Context matters, even if it’s uncomfortable. We were three points off fourth, three, Not stranded in mid-table, not staring at relegation battles, but within touching distance of where everyone claims we should be. Then AFCON stripped us of our best players. Injuries ripped through the squad, we crawled through a 4/10 transfer window that patched cracks instead of fixing foundations. And still, despite all of that, we were close.
That isn’t failure, that’s survival under hostile conditions.
Sacking Amorim was like blaming a pilot for turbulence caused by engine failure while the mechanics who ignored the warning lights quietly walk away. You don’t fix a collapsing house by firing the interior designer while the foundations rot underneath.
Now, predictably, many of the same voices shouting “Amorim out” are pivoting toward the board, not out of conviction, Not because they suddenly see the truth, but because they need somewhere to hide. It’s not accountability it’s reputation management. They backed the wrong narrative and now they’re scrambling to rewrite history.
The uncomfortable reality is this: success doesn’t come from instant gratification It comes from laying foundations no one applauds at the time, From patience, from enduring growing pains, from understanding that culture change is closer to reforestation than redecorating. You don’t plant a seed on Monday and demand shade by Friday.
This club has spent years cutting the plant the moment it doesn’t bloom fast enough different managers, same cycle. Hope. Pressure, Panic, Reset and every time we start again, the roots get weaker.

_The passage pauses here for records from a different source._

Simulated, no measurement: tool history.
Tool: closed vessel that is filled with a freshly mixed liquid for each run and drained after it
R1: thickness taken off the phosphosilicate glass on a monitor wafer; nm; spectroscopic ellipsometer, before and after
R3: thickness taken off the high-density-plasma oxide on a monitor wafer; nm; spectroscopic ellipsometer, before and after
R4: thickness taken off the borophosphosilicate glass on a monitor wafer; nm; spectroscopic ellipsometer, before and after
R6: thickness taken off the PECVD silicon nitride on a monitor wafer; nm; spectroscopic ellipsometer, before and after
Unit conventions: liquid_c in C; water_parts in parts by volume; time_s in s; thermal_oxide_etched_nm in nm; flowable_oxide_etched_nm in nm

If we keep tearing down before anything has time to grow, we’ll never escape this loop, We won’t evolve, We won’t build. We’ll just keep mistaking motion for progress.
Amorim wasn’t the problem, He was standing in the rain, trying to build with wet tools, while the people who control the roof pretended the leaks didn’t exist.
And until that changes, no manager no matter how good will ever be allowed to blossom.